As I continue my mental struggle to understand the "brand new day" model of advertising alchemy represented by Google, here comes a cautionary tale from the New York Times about Paul Downs, owner of Paul Downs Cabinetry outside of Philadelphia. He managed his own AdWords campaign, and from what I can tell, he was looking at all the right metrics and seems completely in tune with Google's new world.
To get to the bottom line of this story, Paul Downs Cabinetry makes high-end conference tables for corporate customers. His AdWords budget had been yielding good results until the Spring of this year, when his mix of inquiries shifted to a lower-margin modular conference table, while orders for the corporate units fell out of bed. Mr. Downs seems to be a very number savvy business owner, and he couldn't figure out the issue.
As he checked with search engine optimization firms, they too couldn't seem to offer him any real economics for hiring them, and they seemed bereft of any meaningful suggestions, other than increasing his ad budget.
It turned out that Google's algorithms are driven by click rates, which wasn't a surprise to him. The problem was that the education market was clicking a lot to look at his lower-end modular tables, but these didn't turn into click-through corporate inquiries or sales. The algorithm switched his ad dollars to those times of day when the click rates were the highest, namely when education staffers were browsing and clicking. By the time of day when his corporate prospects started browsing, his ads had stopped running, since they were directed to high click rate times of day.

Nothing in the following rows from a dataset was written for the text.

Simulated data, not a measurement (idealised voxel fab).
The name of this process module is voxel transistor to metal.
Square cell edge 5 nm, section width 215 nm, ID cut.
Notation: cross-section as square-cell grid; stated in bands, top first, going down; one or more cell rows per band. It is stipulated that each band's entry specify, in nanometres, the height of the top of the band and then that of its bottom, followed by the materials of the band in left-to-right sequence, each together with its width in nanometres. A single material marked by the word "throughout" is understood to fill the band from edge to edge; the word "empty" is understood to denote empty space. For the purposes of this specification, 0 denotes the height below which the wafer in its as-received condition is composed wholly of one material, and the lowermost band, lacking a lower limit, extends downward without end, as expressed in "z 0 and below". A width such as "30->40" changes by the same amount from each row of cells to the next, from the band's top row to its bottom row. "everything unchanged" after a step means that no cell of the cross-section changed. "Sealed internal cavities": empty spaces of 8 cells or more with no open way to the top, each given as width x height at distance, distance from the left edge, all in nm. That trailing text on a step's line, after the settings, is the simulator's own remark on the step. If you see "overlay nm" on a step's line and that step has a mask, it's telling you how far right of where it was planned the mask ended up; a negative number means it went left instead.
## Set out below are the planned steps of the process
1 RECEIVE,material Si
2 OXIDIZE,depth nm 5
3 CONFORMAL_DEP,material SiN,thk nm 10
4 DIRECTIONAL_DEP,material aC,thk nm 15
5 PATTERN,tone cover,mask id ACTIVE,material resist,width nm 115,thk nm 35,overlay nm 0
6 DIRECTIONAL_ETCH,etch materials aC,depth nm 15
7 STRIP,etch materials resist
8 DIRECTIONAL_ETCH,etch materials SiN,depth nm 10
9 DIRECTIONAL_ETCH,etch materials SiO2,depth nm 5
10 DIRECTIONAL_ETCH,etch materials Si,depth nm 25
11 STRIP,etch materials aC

His dollars were in the wrong place, despite the black box wizardry of the algorithms. It turned out there was a fix by restructuring his program into several smaller programs. I had a few observations. Why should a savvy small business owner have to supply this much intellectual capital into a program whose whole basis is that it is smarter and learns?
It seems like the AdWords algorithms themselves should been able to see this difference between clicks that turned into click-throughs and those that didn't.
Those SEO consultants are an entire industry created by the Google's model. The ones in Paul's story seem about as shady as penny stock brokers!